THIRTIETH SUNDAY OF THE YEAR
Let us come before our God in humble prayer, let us acknowledge our sinfulness, and ask for God’s mercy ….
Lord Jesus, your hear the cry of the humble and the poor, Lord have mercy,
Christ Jesus, you alone justify the sinners, Christ have mercy,
Lord Jesus, you exalt those who humble themselves, Lord have mercy.
May Almighty God have mercy on us, forgive us our sins, and bring us to everlasting life. Amen.
Sirach 35:12-14; 2 Timothy 4:6-8,16-18; Luke 18:9-14
In today's Gospel we have the strange scene between a Pharisee and a tax collector. The Pharisee - and he clearly has evidence to prove it - is the "good" person. He carefully keeps the Law of the Jews and the Commandments of God. He faithfully observes the obligations of a good Jew: he prays, he fasts, and he gives alms.
And yet, God is not happy with him. Why? Because he is basically a totally self-centered person. He says, "I thank you, God, that I am not like others, especially this terrible tax collector..." What he really is saying is: "God, you should be deeply grateful that you have someone like me (and there are not many of us), someone who is so faithful in following your commands..."
When he prays, fasts, give alms, it is not because he loves God (or the poor) and wants to serve God. It is because he loves himself; he is the centre of his whole existence. Even God is on the fringe. God should be so happy to have such a rare example like him. Especially when so many are like the tax collector.

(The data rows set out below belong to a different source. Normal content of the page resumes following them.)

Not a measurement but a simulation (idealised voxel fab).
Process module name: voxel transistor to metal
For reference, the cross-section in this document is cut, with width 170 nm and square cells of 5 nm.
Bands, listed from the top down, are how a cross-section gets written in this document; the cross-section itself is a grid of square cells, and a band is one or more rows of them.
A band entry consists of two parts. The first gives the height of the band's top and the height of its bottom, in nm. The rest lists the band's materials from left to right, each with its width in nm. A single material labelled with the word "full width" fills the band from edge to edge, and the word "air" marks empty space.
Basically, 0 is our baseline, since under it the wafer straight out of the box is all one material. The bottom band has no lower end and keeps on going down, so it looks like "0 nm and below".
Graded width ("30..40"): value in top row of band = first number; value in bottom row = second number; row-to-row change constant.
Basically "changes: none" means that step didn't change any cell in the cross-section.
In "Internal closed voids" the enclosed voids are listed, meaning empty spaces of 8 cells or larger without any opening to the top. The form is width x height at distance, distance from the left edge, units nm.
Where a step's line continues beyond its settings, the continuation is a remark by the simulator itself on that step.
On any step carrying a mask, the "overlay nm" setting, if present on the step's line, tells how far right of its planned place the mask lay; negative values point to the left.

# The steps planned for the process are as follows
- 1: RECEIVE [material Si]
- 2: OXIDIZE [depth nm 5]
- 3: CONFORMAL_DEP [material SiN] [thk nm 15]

The tax collector in the parable in today’s Gospel suffered from the loneliness caused by his sins. He worked for Rome, collecting money from his own people. He was a thief, demanding from the Jews more than the Romans would demand he pay them. He used the Roman guards as his means of enforcing his arbitrary decisions. The tax collector had many things. He was rich. But he was alone. He had no friends other than other tax collectors, people as despicable as he was. His people hated him. His family hated him. He hated himself. Surely God must hate him. So he slipped into the Temple and sincerely sought God's forgiveness. And God heard the cries of this abandoned one.
Now the Pharisee comes to the Temple, not to cry out for help, but to remind God of his goodness. He fasts. He pays tithes. He reminds God that he is not like so many others who are grasping and crooked and adulterous. The Pharisee has no sense of dependence on God. He is so full of himself that he doesn't recognize his own emptiness. He does not have enough sense to ask God to help him be a better person. He thinks he has everything. He leaves the Temple with nothing.
The Pharisee sinned because he did not recognize his dependence on God. Paul in the second reading, the orphan and widow in the first reading, the tax collector in the parable, all have a sense of total abandonment. They recognized their need for God. They ask God to fill their emptiness. They are justified, raised up to God by his gratuitous mercy.
We come before God not because we are so good, but because we are so empty. We recognize how our sins have left us isolated in our worlds. We have lost close friends because we have not been able to control our tongues. We have destroyed relationships when we have allowed fantasy to be confused with reality. We have not loved as we could love because we have tried loving ourselves instead of others. As a result there are times that we don't even like ourselves. So we come before the Lord, alone, abandoned by some whom we love, perhaps abandoned by our own self esteem. And we ask the Lord to hear our cries.
It is incidental whether the Pharisee or the tax collector is the one who exalts himself to in the sight of God. In today’s culture, Jesus would probably have someone like the tax collector exalt himself and despise others in his prayer: “God, I thank you that I am not like the rest of humanity—do-gooders and church-going Pharisees. I may be greedy, dishonest, and adulterous, but I am grateful not to be a hypocrite like them.” The desire to exalt oneself can always find a reason—even one’s humility.
In other words, today we should turn the terms around to get at the original intention. The publicans of yesterday are the new Pharisees of today! Today the publican, the transgressor, says to God: "I thank you Lord, because I am not one of those believing Pharisees, hypocritical and intolerant, that worry about fasting, but in real life are worse than we are." Paradoxically, it seems as if there are those who pray like this: "I thank you, Lord, because I'm an atheist!"
Who says today: “I have no sins, I am sinless, and there is no sin at all. I don’t need God for my salvation, I will save myself. The confession is not for me, the recognizing of the sin is a kind of masochism and it’s psychologically unjustified”? Who is the Pharisee and who is a publican able to recognize his total dependence on God?
Celebrant: The prayer of the humble pierces the clouds. With confidence that God is with us, we humbly bring him our needs.
Celebrant: Father, You always hear the prayers of the lowly.
Aware of our sins, we still trust you.
Grant all we need, and keep us faithful.
We ask this through Christ our Lord. Amen.